D's confusing strings (was Re: D on hackernews) (page 3) - D Programming Language Discussion Forum

Forums

New users
- Learn
Community
- General
- Announce
Improvements
- DIP Ideas
- DIP Devel.
Ecosystem
- GDC
- LDC
- Debuggers
- IDEs
- DWT
Development
- Internals
- Issues
- Beta
- DMD
- Phobos
- Druntime
- Study
Turkish
- Genel
- Duyuru

Index » General » D's confusing strings (was Re: D on hackernews) (page 3)

September 21, 2011

Re: D's confusing strings (was Re: D on hackernews)

Posted by Andrei Alexandrescu
in reply to Christophe Travert

Andrei Alexandrescu

Posted in reply to Christophe Travert

On 9/21/11 1:20 PM, Christophe Travert wrote:
> Dealing with utfencoded strings is less efficient, but there is a number
> of algorithms that can be optimized for utfencoded strings, like copying
> or finding an ascii char in a string. Unfortunately, there is no
> practical way to do this with the current range API.

I'd love to hear more about that. The standard library does optimize certain algorithms for UTF strings.

Andrei

September 21, 2011

Re: D's confusing strings (was Re: D on hackernews)

Posted by Christophe Travert
in reply to Andrei Alexandrescu

Christophe Travert

Posted in reply to Andrei Alexandrescu

Andrei Alexandrescu , dans le message (digitalmars.D:144936), a écrit :
> On 9/21/11 1:20 PM, Christophe Travert wrote:
>> Dealing with utfencoded strings is less efficient, but there is a number of algorithms that can be optimized for utfencoded strings, like copying or finding an ascii char in a string. Unfortunately, there is no practical way to do this with the current range API.
> 
> I'd love to hear more about that. The standard library does optimize certain algorithms for UTF strings.

Well, in that other thread called "Re: toUTFz and WinAPI GetTextExtentPoint32W/" in D.learn (what is the proper way to refer to a message here ?), I showed how to improve walkLength for strings and utf.stride.

About finding a character in a string, rather than relying on string.popFront, which makes the loop un-unrollable, we could search code unit per code unit directly. This is obviously better for ascii char, and I'll be looking for a nice idea for other code points (besides using find(Range, Range)).

I didn't review phobos with that idea in mind, and didn't do any benchmark exept the one for walkLength, but using string.popFront is a bad idea in term of performance, so work-arrounds are often better, and they are not that hard to find. I may do that when I have more time to give to D.

-- 
Christophe

September 21, 2011

Re: D's confusing strings (was Re: D on hackernews)
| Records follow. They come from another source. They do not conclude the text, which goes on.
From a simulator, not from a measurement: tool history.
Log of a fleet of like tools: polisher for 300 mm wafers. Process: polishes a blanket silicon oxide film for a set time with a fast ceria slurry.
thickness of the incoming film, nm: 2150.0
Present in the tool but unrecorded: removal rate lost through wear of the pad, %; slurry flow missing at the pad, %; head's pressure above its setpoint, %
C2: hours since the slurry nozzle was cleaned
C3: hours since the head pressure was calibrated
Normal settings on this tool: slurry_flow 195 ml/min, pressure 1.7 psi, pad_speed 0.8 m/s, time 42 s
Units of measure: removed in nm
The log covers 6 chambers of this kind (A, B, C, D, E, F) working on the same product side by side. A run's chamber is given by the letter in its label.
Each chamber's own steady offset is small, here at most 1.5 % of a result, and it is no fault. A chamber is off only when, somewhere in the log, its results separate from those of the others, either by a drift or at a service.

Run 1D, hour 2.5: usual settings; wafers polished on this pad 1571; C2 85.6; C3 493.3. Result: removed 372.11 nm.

Posted by Jonathan M Davis
in reply to Christophe

Jonathan M Davis

Posted in reply to Christophe

On Wednesday, September 21, 2011 19:56:47 Christophe wrote:
> "Jonathan M Davis" , dans le message (digitalmars.D:144922), a écrit :
> > 1. drop says nothing about slicing.
> > 2. popFrontN (which drop calls) says that it slices for ranges that
> > support slicing. Strings do not unless they're arrays of dchar.
> > 
> > Yes, hasSlicing should probably be clearer about narrow strings, but that has nothing to do with drop.
> 
> I never said there was a problem with drop.

Yes you did. You said:

"mini-quiz: what should std.range.drop(some_string, 1) do ?
hint: what it actually does is not what the documentation of phobos
suggests*..."

> After having read all of you, I have no problems with string being a
> lazy range of dchar. But I have a problem with immutable(char)[] being
> lazy range of dchar (ie not being a array), and I have a problem with
> string being immutable(char)[] (ie providing length opIndex and
> opSlice).

For efficiency, you need to be able to treat strings as arrays of code units for some algorithms. For correctness, you need to be able to treat them as ranges of code points (dchar) in the general case. You need both. The question is how to provide that. strings as arrays came first (D1), whereas ranges came later. We _need_ to treat strings as ranges of dchar or they're essentially unusable in the general case. Operating on code units is almost always _wrong_. So, when we added the range functions, we special-cased them for strings so that strings are treated as ranges of dchar as they need to be. And in cases where you actually need to treat a string as an array of code units for efficiency, you special case the function for them, and you still get that. What other way would you do it?

There _are_ some edges here - such as foreach defalting to char for string when dchar is really what you shoud be iterating with - and there are times when you want to use a string with a range-based function and can't, because it needs a random-access range or one which is sliceable to do what it does, which can be annoying. But what else can you do there? You can't treat the string as a range of code units in that case. The result would be completely wrong. Imagine if sort worked on a char[]. You'd get an array of sorted code units, which would _not_ be code points, and which would be completely useless. So, treating a string as a range of code units makes no sense.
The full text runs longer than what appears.